With foreclosure auction prices setting the pace, house prices are likely to keep falling until this over-supply has eased. So although plenty of market indicators are already at record lows, the idea that things can only get better from here is just wishful thinking – there are still new depths to be plumbed.

How long will prices fall?


The key to the US market bottoming out is the ‘completed new houses for sale’ data. Householders, assuming they have the resources, can pick and choose when to sell their homes. But house-builders are ultimately forced to sell – they can’t just sit on unsold stock forever. So even although US house prices have been falling for almost two years already, it looks likely that they will remain under pressure for at least three more years. That’s because, based on the rate that previous inventory peaks have been worked down, that’s how long it will take before unsold inventories reach their usual trough of around 70,000 units, or 10% of total home sales. That will require the inventory overhang to fall from more than six months of total housing sales to something below one month’s worth.
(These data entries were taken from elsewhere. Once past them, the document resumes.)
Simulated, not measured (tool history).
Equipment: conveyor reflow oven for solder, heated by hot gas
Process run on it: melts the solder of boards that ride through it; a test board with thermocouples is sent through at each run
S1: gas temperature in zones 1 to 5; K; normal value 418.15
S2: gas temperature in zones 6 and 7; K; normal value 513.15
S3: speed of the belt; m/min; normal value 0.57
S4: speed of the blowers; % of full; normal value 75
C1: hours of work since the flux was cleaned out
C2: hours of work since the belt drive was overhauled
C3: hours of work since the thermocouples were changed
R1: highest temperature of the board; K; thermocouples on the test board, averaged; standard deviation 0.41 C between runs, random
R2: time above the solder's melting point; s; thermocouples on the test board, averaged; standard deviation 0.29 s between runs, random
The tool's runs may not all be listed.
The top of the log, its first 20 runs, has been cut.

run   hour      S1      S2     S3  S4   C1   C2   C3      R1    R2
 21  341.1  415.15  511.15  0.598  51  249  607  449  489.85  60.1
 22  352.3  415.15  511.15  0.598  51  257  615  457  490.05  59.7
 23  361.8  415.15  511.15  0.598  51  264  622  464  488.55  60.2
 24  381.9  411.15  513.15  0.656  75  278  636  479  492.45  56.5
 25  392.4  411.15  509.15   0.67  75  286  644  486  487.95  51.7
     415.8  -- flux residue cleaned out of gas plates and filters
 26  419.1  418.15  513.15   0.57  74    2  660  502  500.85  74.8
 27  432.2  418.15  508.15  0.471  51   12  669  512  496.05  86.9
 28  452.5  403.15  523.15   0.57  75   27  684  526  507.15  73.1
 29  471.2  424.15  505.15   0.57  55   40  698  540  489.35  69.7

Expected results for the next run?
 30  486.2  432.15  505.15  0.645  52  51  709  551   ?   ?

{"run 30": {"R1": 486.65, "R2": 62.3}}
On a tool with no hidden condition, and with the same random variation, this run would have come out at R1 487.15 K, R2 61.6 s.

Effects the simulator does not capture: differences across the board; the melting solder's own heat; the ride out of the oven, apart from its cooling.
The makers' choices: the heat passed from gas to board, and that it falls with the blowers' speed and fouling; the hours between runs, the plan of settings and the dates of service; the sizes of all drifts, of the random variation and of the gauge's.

The worst could be yet to come

There’s also a whole new phase of this particular US housing slump yet to reveal itself. And it’s a problem that could be more widespread, more damaging and ultimately longer lasting than the sub-prime meltdown. To understand why, we need to look at two features of the US market that differ quite markedly from our own. As mentioned above, most US mortgages are what is known as ‘non-recourse’, meaning that the lender can only go after the borrower for the housing collateral and not for any other assets. So even if the house is sold off for less than the value of the mortgage, you don’t owe your lender any more money.

This is because Fannie and Freddie – the Government Sponsored Enterprises (GSEs) who are the dominant backers of mortgage lending in the US – do two things that no private mortgage provider could ever do. One: they take the housing collateral or the loan repayment – whichever is the lower. Two: they give borrowers 30-year fixed rates but allow them to reset if rates fall below that level at any time. Getting the worst end of the deal in these two ways, you have what amounts to a state-subsidised incentive to middle-American homeowners (voters). The fact that Fannie and Freddie briefly masqueraded as wholly private-sector entities was always nonsense.

The other major difference between the US market and ours is that there are no buy-to-let mortgages over there. What there were increasingly were ARMs (Adjustable Rate Mortgages – much like our Standard Variable Rate); option ARMs (which allow payment ‘holidays’); jumbo loans (for bigger mortgages); and self-certs (so-called ‘liar loans’), known collectively as ‘Alt-A’ mortgages.

Anyone speculating in the huge property bubble in the US, especially in the so-called ‘sand states’ (California, Nevada and Arizona), would have had to self-certify that they were owner-occupiers and that each property was their primary residence. Of course, none of these speculators, often buying off-plan, intended to hold these properties long enough for anyone to find out. Certainly the mortgage brokers didn’t seem to care. But demand evaporated very fast indeed. Pali International’s US housing analyst, my colleague Stephen East, reckons that there is now sufficient condo supply in Miami to satisfy nigh on 50 years of currently depleted demand. These condos are in many cases not just un-let but also still unfinished. Their owners will now be aware that they may have committed mortgage fraud. But the small print on the mortgage terms hides another, much more potentially disastrous revelation.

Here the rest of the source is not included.